Wow, that is serious. It looks like it will take a bottle of Moet Brut!



that guy again said:


> Santos makes one, though I have no idea how to get one in the US. Their bikes come with the same triple bottle bosses as Salsa and others.
> 
> Test: Santos Multifunctionele Flessenhouder | Sint Christophorus
> 
> View attachment 880389


----------



## ATXSS (Mar 15, 2004)

Arundel makes the Looney Bin which is an alternative to the Salsa made of plastic and not requiring the loose straps. i think they may be closer to $20 each.

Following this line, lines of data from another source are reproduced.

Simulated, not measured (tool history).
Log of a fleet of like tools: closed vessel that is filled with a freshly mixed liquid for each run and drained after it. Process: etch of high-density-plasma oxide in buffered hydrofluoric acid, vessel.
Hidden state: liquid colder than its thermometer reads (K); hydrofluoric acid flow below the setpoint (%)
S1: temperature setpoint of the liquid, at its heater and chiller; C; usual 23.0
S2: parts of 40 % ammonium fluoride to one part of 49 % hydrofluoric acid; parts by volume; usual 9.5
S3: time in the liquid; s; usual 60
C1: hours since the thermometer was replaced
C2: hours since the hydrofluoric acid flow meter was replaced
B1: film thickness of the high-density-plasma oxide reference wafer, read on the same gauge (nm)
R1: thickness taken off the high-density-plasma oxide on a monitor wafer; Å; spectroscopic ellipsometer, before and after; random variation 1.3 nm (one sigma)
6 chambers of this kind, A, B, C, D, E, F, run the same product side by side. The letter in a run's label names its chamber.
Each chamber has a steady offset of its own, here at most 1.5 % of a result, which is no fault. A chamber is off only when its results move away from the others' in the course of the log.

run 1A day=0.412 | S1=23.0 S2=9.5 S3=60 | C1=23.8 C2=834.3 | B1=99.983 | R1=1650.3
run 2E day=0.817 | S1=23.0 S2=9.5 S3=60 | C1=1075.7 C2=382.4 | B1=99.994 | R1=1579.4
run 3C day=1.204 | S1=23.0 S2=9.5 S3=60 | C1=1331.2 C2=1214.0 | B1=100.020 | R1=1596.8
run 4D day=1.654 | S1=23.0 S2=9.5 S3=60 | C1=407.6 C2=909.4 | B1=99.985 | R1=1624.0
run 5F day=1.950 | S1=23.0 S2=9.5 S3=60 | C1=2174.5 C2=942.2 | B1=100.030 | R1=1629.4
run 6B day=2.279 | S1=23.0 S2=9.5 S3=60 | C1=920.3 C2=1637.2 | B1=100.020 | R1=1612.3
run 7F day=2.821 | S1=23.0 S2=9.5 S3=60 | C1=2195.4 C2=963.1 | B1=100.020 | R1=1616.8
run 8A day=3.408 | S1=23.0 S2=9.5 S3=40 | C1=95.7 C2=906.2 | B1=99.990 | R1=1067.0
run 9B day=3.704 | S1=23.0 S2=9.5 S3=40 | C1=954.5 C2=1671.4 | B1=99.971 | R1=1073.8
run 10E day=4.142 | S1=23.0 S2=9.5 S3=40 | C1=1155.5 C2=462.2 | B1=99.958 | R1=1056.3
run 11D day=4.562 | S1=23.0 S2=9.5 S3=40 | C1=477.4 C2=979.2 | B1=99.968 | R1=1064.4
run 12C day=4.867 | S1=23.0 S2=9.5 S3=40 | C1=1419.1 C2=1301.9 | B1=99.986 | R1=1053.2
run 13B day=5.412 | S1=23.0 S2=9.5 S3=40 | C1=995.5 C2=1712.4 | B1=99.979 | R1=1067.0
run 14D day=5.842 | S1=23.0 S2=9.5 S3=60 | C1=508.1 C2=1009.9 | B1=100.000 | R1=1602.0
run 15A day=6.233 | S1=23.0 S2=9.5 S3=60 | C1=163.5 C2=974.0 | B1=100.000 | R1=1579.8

ArundelBike - Looney Bin & Bottle Cage


----------



## Machianera (Feb 5, 2011)

Not what the OP is exactly looking for, but the best and only off-road 1.5 cage is the old blackburn b52. All the other mentioned in the thread are good for road and dirt paths but no go x mtb. Except for the salsa anything cage which is more of a storage thing


----------



## Gyro_t (Oct 29, 2013)

*My silver solder/stainless steel cage*

The BBB XL Fuel Tanks and the Santos both look like they would stand up to a lot. I think the BBB XL Fuel Tanks are available but with shipping would be about $37 a piece. In the meantime I decided to try my hand with silver solder and stainless tubing. Here is my creation. Yes, a tad rough, but I am from the Neanderthal School of Engineering. I slipped a piece of inner tube on top to keep the bottle from jumping out, especially the slippery stainless steel bottle. When off-road, I will put a piece of Ag-Loc (plastic chain tie material we use to trellis in the vineyard) around it for more security. This is my first one, so hopefully they will improve with some practice. I used this on a ride yesterday with some gravel roads and had no problems. My biggest mistake was coming up short on length and having to splice a piece of tubing in to make ends meet. I like the look of the stainless steel and silver solder, but I have a long way to go to get the results I would really like to have. Thanks for all of your input.


----------



## Aushiker (Sep 27, 2007)

Another possible option is the Blackburn Tallboy if it gets to market.

Andrew


----------



## Gyro_t (Oct 29, 2013)

I like the simplicity of that cage. Thanks for the heads up. Hope they make it to market. I am going to start my Bota bag fork mounted cage soon. Headed to Italy in June. I will post pics.


----------



## pierre meux (Dec 1, 2008)

vikb said:


> I use the Topeak XL bottle cage bikepacking. It works great with 1.5L and 2L pop bottles. I don't think it would work with a Nalgene, but I have not tried.
> 
> If they don't break I think Salsa is charging a reasonable amount for the Anything cages. I don't like having stuff attached to my fork though.


Those work great with 1.5 L tall boy Nalgene. I always run a strap all the way around the bottle and frame.


----------



## tductape (Mar 31, 2008)

As stated above close to OP request the B-52.


----------



## campredcloudbikes (Feb 22, 2008)

I make and sell these as an alternative to the Salsa Anything Cage


----------



## SuPrBuGmAn (Jun 20, 2009)

I built a cage that holds pretty much anything... originally built to fit my Jetboil or Katadyn water filter, but it holds oversized bottles, Gatorade bottles, ect... Don't have a great photo, but..










Shown here with the jetboil


----------



## AppleYak (Aug 17, 2006)

What kind of clamps are you using for your bottle holder. They don't look like typical hose clamps - thanks !!


----------



## Central Scrutinizer (Aug 30, 2005)

Velo-Orange recently came out with a cage that fits a 32 oz Nalgene bottle. Doesn't quite meet the OP's ~$30 criteria though.


----------



## aliya (Jan 19, 2016)

or you can try big monkii, gorilla cage.
gorillacage | Free Parable Design ltd.
Aliya


----------



## Jake January (Sep 12, 2014)

Blackburn has a nifty looking cargo cage.


----------



## Mr Pink57 (Jul 30, 2009)

I talked to King Cage and apparently the Manything cages are available, $50 a pop though


----------



## senor_mikey (Apr 25, 2009)

just got a Widefoot Liter cage. Well made and MUSA too
LiterCage | Widefoot Design

mike


----------